Not much more than a month after mourning the death of Pasifika trailblazer Olsen Filipaina, rugby league has lost the original Polynesian pioneer ex-Kiwi prop Oscar Danielson, who has passed away in Wollongong aged 83.
Apia-born Danielson, one of New Zealand’s original exports to what was then known as the New South Wales Rugby League premiership, was the first Samoa-born player to play in the competition.
He signed with the Newtown Jets for the 1970 season, the same year fellow Kiwi front rower Bill Noonan started his 196-game Sydney premiership career with Canterbury Bankstown.
Other Kiwis followed soon after, notably Eddie Heatley (North Sydney), Bernie Lowther (Canterbury Bankstown) and Henry Tatana (Canterbury Bankstown), who all commanded interest from Sydney clubs in the wake of the Kiwis’ all-conquering deeds in 1971.
In making the move the players forfeited their chances of playing international rugby league, the signing clubs paying the New Zealand Rugby League a transfer fee for the player.
During those times numerous Kiwis signed to play in the lower grades in Sydney or with New South Wales country or Queensland clubs, among them Ron Ackland, Bruce Castle, Eddie Moore, Jock Butterfield, Bill Snowden, Mel Cooke, Graham Kennedy, Bill Deacon, Bill Burgoyne, Doug Gailey and Robert Orchard.

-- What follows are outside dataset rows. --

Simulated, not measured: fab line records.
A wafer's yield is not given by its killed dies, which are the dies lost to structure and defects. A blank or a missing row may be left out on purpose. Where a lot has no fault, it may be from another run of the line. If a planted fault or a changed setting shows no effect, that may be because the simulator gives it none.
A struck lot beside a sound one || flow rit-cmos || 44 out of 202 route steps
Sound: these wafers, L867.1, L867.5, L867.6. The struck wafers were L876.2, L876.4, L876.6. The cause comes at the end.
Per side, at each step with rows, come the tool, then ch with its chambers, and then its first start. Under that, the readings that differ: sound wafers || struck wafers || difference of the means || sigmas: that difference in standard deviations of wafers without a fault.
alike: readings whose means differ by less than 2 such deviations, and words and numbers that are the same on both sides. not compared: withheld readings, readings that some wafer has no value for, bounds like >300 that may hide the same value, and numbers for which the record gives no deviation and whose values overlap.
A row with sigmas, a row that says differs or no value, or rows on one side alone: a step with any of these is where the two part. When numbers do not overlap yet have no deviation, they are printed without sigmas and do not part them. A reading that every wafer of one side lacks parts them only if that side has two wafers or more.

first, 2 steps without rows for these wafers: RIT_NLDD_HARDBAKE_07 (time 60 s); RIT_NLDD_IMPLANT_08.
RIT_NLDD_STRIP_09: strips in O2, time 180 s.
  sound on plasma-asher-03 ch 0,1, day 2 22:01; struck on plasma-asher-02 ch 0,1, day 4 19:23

Danielson made 47 appearances and scored four tries for Newtown from 1970-1972 before becoming player-coach with the Corrimal Cougars in Wollongong in 1973, guiding the club to premiership victory the following year.
A key player for Marist in the 1960s, Danielson played for Auckland and also for New Zealand Māori before making his Test debut as Kiwi #454 in 1967 and going on to represent New Zealand at the 1968 Rugby League World Cup.
Legendary coach Harry Bath brought the ball-playing prop Danielson to Newtown, signing him in an Auckland hotel bar.